What purpose do the random points serve? More points make better pictures so I think going over all pixels makes the best picture - am I wrong here?
From my test data:
Working on 400x400 picture. So 160 000 pixels to iterate if i go all over.
Using random sampling,
Picture only starts to take shape after 1 million points. Good results show up around 1 billion random points which takes hours to compute.
Random sampling is better than grid sampling for two main reasons. First because grid sampling will introduce grid-like artifacts in the resulting image. Second is because grid sampling may not give you enough samples for a converged resulting image. If after completing a grid pass, you wanted more samples, you would need to make another pass with a slightly offset grid (so as not to resample the same points) or switch to a finer grid which may end up doing more work than is needed. Random sampling gives very smooth results and you can stop the process as soon as the image has converged or you are satisfied with the results.
I'm the inventor of the technique so you can trust me on this. :-)
The same holds for flame fractals: Buddha brot are about finding the "attractors",
so even if you start with a random point, it is assumed to quite quickly converge to these attracting curves. You typically avoid painting the first 10 pixels in the iteration or so anyways, so the starting point is not really relevant, BUT, to avoid doing the same computation twice, random sampling is much better. As mentioned, it eliminates the risk of artefacts.
But the most important feature of random sampling is that it has all levels of precision (in theory, at least). This is VERY important for fractals: they have details on all levels of precision, and hence require input from all levels as well.
While I am not 100% aware of what the exact reason would be, I would assume it has more to do with efficiency. If you are going to iterate through every single point multiple times, it's going to waste a lot of processing cycles to get a picture which may not look a whole lot better. By doing random sampling you can reduce the amount work needed to be done - and given a large enough sample size still get a result that is difficult to "differentiate" from iterating over all the pixels (from a visual point of view).
This is possibly some kind of Monte-Carlo method so yes, going over all pixels would produce the perfect result but would be horribly time consuming.
Why don't you just try it out and see what happens?
Random sampling is used to get as close as possible to the exact solution, which in cases like this cannot be calculated exactly due to the statistical nature of the problem.
You can 'go over all pixels', but since every pixel is in fact some square region with dimensions dx * dy, you would only use num_x_pixels * num_y_pixels points for your calculation and get very grainy results.
Another way would be to use a very large resolution and scale down the render after the calculation. This would give some kind of 'systematic' render where every pixel of the final render is divided in equal amounts of sub pixels.
I realize this is an old post, but wanted to add my thoughts based on a current project.

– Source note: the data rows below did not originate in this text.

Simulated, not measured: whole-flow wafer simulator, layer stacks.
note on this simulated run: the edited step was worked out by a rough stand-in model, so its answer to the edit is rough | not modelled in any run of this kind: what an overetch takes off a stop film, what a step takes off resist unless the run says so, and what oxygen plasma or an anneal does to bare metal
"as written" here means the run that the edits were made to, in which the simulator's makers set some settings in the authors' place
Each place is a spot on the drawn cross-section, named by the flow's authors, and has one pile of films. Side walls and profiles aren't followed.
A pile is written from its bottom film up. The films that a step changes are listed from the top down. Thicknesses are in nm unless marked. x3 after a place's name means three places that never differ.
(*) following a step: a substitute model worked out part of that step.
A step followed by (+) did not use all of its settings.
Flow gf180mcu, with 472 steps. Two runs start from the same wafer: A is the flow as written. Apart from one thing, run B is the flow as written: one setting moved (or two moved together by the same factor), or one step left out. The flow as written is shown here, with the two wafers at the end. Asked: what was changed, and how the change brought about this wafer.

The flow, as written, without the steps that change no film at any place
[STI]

The problem with tying your samples to pixels, like others said:
Couples your sample grid to your view plane, making it difficult to do projections, zooms, etc
Not enough fidelity. Random sampling is more efficient as everyone else said, so you need even more samples if you want to sample using a uniform grid
You're much more likely to see grid artifacts at equivalent sample counts, whereas random sampling tends to just look grainy at low counts
However, I'm working on a GPU-accelerated version of buddhabrot, and ran into a couple issues specific to GPU code with random sampling:
I've had issues with overhead/quality of PRNGs in GPU code where I need to generate thousands of samples in parallel
Random sampling produces highly scattered traces, and the GPU really, really wants threads in a given block/warp to move together as much as possible. The performance difference for clustered vs scattered traces was extreme in my testing
Hardware support in modern GPUs for efficient atomicAdd means writes to global memory don't bottleneck GPU buddhabrot nearly as much now
Grid sampling makes it very easy to do a two-pass render, skipping blocks of sample points based on a low-res pass to find points that don't escape or don't ever touch a pixel in the view plane
Long story short, while the GPU technically has to do more work this way for equivalent quality, it's actually faster in practice AFAICT, and GPUs are so fast that re-rendering is often a matter of seconds/minutes instead of hours (or even milliseconds at lower resolution / quality levels, realtime buddhabrot is very cool)